User guide: running mixed effects regressions in sklearn

Linear mixed effects regressions

Linear mixed effects regressions are great, but if you’re here, you probably already agree. You can find more infomration about them elsewhere.

This is a simple package to wrap the convienience of pymer4’s lme4 wrapping in a mostly sklearn compatible regressor class.

Installation

Mixing r and python used to be a bit more fraught, but rpy2 and conda seem to be working together better these days. To install first get a conda environment with the dependencies:

>>> conda create -n sklmer -c conda-forge numpy scipy rpy2 r-lme4 r-lmertest r-lsmeans tzlocal

Then pip install sklearn-lmer:

>>> pip install sklearn-lmer

Usage

It can be imported as:

>>> from sklmer import LmerRegressor

Now the mostly part of that compatiblity is that init does have two required paramters: a formula and the names of the columns holding independent variables and grouping variables (I’ve called this parameter X_cols even though it is more than just X). When I use this I’ve got my data in a dataframe and just pass dataframe.columns with X_cols like so

>>> df = pd.read_csv(os.path.join(get_resource_path(),'sample_data.csv'))
>>> lreg = LmerRegressor('DV ~ IV2 + (IV2|Group)', X_cols=df.columns)

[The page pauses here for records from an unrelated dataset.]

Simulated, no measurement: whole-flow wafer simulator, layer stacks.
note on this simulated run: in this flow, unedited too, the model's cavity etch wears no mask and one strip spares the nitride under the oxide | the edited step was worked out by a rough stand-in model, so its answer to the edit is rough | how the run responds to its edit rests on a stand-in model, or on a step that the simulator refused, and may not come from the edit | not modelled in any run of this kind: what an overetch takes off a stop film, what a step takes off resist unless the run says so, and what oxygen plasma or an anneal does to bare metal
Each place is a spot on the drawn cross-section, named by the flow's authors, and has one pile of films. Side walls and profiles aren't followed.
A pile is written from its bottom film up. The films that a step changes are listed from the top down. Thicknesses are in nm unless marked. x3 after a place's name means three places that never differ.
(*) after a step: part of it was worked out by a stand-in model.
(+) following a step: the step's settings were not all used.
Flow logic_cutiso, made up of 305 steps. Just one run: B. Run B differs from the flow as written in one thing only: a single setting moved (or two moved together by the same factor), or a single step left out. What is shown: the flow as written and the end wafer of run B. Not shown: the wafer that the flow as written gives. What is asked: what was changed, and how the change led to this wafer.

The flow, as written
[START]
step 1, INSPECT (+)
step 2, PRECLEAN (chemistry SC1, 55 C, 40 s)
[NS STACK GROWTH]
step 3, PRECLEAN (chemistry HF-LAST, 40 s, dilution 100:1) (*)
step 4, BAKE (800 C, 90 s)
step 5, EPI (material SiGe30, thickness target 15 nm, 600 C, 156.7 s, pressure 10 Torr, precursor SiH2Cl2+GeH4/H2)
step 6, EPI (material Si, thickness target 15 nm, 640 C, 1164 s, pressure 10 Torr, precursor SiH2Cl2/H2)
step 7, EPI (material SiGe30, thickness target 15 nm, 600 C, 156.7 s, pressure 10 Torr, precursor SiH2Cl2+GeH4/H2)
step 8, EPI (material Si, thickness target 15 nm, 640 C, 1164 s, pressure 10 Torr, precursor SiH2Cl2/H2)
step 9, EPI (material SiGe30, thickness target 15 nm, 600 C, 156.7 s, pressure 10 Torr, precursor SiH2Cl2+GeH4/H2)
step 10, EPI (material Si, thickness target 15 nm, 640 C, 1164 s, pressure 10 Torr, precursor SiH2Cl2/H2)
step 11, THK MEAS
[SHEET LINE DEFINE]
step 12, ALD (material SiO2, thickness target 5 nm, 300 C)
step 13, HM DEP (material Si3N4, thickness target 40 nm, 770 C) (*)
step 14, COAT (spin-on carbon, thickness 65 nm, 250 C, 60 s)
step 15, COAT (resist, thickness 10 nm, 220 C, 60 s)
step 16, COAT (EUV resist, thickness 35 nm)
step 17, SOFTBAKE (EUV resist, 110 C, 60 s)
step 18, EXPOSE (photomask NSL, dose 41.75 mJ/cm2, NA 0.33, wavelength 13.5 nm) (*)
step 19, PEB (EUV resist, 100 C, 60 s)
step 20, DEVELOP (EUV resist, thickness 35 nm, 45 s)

If you want the best compatibility with sklearn it probably makes sense to split out the dataframe into X, y, and group variables, though since you’ve defined a formula it’s ok if the y and group columns are in X

>>> X = df.values
>>> y = df.DV.values
>>> groups = df.Group.values

Once you’ve done that, it seems to work fine with other sklearn tools, like cross_val_score

>>> logo = LeaveOneGroupOut()
>>> cross_val_score(lreg, X=X, y=y, cv=logo.split(X, groups=groups), scoring='neg_mean_squared_error')